Defenders of life must recall the warning of the Sermon on the Mount: “If a man calls his brother ‘Fool,’ he will answer for it...; and if he calls him ‘Renegade,’ he will answer for it in hell fire.” For the Gospel of Life to be good news, it must reflect a higher righteousness.
Jack Smith, editor of The Catholic Key, has done the heavy lifting on this bit of raw ugliness, writing, "Of course, in the convoluted (nuanced) style America’s editors are adept at, there is enough plausible deniability built into their argument to render the piece content-free on defense. But the message is clear – Bishop Finn’s comments are to be identified with O’Reilly’s, and whether or not they are responsible for Tiller’s murder, they and all pro-life people who speak forcefully in defense of life will find themselves in hell." He then goes on to list six ways in which the comments are wrong (I would say even slanderous). Point #2 is especially noteworthy:
Bishop Finn’s talk was a challenge to committed people who defend life through charitable and political activity: “peacefully, prayerfully, and legally.” It stood as a warning to those people to get their own spiritual house in order in the still authentic Catholic tradition of recognizing the true nature of what we fight against. The Bishop’s stated reference point was St. Paul who teaches “Put on the armor of God, in order that you can stand firm against the tactics of the devil. For, our struggle is not with flesh and blood but with the principalities, with the powers, with the rulers of this darkness, with the evil spirits in the heavens.” (Eph 6:10-12).

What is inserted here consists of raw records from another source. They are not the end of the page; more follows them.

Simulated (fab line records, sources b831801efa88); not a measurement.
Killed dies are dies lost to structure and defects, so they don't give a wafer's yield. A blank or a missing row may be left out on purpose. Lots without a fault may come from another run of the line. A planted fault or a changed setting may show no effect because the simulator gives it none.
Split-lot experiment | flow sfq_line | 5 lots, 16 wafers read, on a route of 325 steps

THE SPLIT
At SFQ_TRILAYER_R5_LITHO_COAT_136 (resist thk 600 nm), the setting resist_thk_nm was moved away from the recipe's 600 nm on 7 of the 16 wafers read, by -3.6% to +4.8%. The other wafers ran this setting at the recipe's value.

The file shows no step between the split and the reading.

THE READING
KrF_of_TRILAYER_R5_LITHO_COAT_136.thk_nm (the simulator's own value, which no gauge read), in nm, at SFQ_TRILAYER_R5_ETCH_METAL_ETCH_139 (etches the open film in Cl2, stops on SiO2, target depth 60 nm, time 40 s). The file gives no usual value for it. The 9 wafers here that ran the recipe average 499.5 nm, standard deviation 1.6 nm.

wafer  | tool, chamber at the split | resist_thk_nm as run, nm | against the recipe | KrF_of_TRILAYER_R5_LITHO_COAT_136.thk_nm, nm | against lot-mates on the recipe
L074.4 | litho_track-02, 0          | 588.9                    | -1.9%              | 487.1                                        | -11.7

So the editors of America, without a shred of evidence, imply that a good bishop who publicly upholds both the dignity of human life and the reality of spiritual warfare is somehow responsible, even if indirectly, for the actions of a mentally-disturbed, enraged murderer. And they are willing to denigrate a shepherd who is giving witness to the truth yet apparently cannot stand it when valid criticisms are made of Fr. Jenkins, Notre Dame, and, yes, President Obama. Perhaps they are in agreement with another leftward Jesuit that Obama is "the most effective spokesperson" for "the spirit of Vatican II", in which case, to heck with the bishops and their silly documents.
Exhibit #3 is not, strictly speaking, a piece in America; rather, it is a post by Fr. Thomas Reese, S.J., former editor of the magazine and one of this generation's most accomplished practitioners of misdirection, obscuration, and ad hominem, famous in my book for saying of Benedict XVI, "He's an extremely bright man, but he doesn't have any street smarts." His ability to misrepresent the issues at hand and the positions of those he disagrees with is impressive; in another life he could have become wealthy making these.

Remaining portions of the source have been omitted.